MEK- Iran: Rouhani’s Answers Leave MPs Unsatisfied

Archive-Rouhani was called to the regime’s parliament to answer questions about the dire economic condition, the plunge of Rial, etc. As Iran protests grow across the country, the infighting among regime rivals expands

There have been signs that the Iranian regime has been dealing with instability within the leadership for some time. The Minister for Labour and the Economic Minister were both removed from their positions in recent weeks, and Rouhani appeared before MPs on August 28th to explain the country’s woeful economic situation.

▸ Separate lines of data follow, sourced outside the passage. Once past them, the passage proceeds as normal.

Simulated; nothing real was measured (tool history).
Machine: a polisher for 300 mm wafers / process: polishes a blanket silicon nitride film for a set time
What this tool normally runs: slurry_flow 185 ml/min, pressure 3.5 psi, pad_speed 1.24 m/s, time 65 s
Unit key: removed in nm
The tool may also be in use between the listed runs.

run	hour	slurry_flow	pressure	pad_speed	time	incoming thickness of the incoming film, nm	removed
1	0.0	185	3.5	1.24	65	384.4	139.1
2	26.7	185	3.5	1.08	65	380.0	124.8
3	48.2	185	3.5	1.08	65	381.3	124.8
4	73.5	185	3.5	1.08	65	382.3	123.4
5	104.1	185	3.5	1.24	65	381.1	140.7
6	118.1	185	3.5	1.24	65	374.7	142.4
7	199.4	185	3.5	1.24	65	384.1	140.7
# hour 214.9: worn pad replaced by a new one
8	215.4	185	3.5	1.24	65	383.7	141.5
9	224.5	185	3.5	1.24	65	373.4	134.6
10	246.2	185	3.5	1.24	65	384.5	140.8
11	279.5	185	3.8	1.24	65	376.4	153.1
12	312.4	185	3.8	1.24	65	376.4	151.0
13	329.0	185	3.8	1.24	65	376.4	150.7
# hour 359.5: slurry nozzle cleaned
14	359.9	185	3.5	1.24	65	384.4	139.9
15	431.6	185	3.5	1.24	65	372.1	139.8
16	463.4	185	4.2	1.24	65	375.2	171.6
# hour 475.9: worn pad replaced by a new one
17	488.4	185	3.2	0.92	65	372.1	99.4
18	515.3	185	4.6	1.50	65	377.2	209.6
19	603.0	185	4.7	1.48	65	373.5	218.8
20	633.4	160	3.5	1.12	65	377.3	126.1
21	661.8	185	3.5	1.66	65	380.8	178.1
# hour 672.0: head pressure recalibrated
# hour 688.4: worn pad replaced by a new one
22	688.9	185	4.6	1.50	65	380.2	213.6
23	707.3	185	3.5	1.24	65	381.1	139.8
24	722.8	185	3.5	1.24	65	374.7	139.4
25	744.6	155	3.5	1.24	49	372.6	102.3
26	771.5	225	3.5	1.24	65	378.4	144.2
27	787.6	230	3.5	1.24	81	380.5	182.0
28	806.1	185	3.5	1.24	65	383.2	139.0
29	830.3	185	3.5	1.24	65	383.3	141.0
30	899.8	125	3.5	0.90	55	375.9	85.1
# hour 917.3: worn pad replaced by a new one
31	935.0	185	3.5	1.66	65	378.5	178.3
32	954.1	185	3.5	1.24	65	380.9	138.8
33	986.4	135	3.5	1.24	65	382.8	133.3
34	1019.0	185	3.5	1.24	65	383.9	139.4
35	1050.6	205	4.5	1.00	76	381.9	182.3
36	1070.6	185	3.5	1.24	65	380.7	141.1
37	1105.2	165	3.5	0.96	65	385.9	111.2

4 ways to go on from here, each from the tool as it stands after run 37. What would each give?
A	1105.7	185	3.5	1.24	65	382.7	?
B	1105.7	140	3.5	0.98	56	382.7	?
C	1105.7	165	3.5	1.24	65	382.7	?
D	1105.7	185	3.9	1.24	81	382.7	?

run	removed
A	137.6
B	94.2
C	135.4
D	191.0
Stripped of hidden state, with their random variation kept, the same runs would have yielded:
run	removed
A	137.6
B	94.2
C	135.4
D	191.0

Rouhani answered five questions on the economy. Four of the responses were unsatisfactory. Among the 82 MPs that witnessed the session, approximately 75% felt that his answers to questions on unemployment and inflation were not acceptable.

An Economy in Crisis

In the last six months, the rial has plummeted in value against the dollar. Its value is around half of that at the beginning of 2018. Poverty is creeping up, with many Iranians struggling for economic survival.

One-third of the population now live below the international poverty line based on regime sources, with one in ten living in conditions that amount to “absolute poverty” (the reality is a lot worse). Mohsen Hashemi, Chairman of Tehran’s Council, puts the blame squarely at the regime’s doorstep. He said the mullah’s “quick and careless formation of policies” has destroyed the economy.

A Web of Deceit

During the hearing with MPs, Rouhani spouted fabricated figures and statistics as he attempted to put a positive spin on his government’s five-year tenure. Rather than acknowledge his government’s failings, he instead blamed the economic crisis on the perceptions of the Iranian people.

“All of a sudden, people’s perception of Iran’s future changed, and this is a major problem”, he said. “Banking irregularities and the economic boom and the currency prices are all important issues, but they all pale in relation to the issue of public trust and hope”, he added.

Rouhani pinpointed the uprisings in December and January, as the moment that the current economic crisis began. “Suddenly the circumstances in the country changed”, he said.

President Rouhani also blamed his counterpart in the United States, Donald Trump’s decision to withdraw from the JCPOA on the 2017/2018 uprisings. He said that the “domestic turbulence and international threats frightened the people”.

Playing Down Reports of Factional Infighting

Finally, Rouhani attempted to dispel rumors of infighting within the regime leadership. Previously he had criticised the Islamic Revolutionary Guard Corps (IRGC) of extensive smuggling, accusing the organization of smuggling billions of dollars across international borders. However, during questioning, Rouhani praised the IRGC for its role in preventing smuggling.

In refusing to give an accurate representation of his government’s role in creating the economic crisis and performing a U-turn on smuggling accusations within the IRGC, Rouhani demonstrated to the people of Iran that he has no interest in offering solutions to the country’s worsening economic situation. His answers demonstrate a leader burying his head in the sand to avoid the harsh realities of the situation, more concerned with smoothing over factionalism within his own government than improving the lives of the population.

The economic crisis ravaging the Iranian population looks set to worsen before it gets better. But one thing is certain: As seen in slogans of protesters in recent protests across Iran, shouting “Death to the Dictator” they well know that it is the entirety of the regime that is responsible for the corruption and mismanagement of the economy and that the only solution to the problem is regime change in Iran.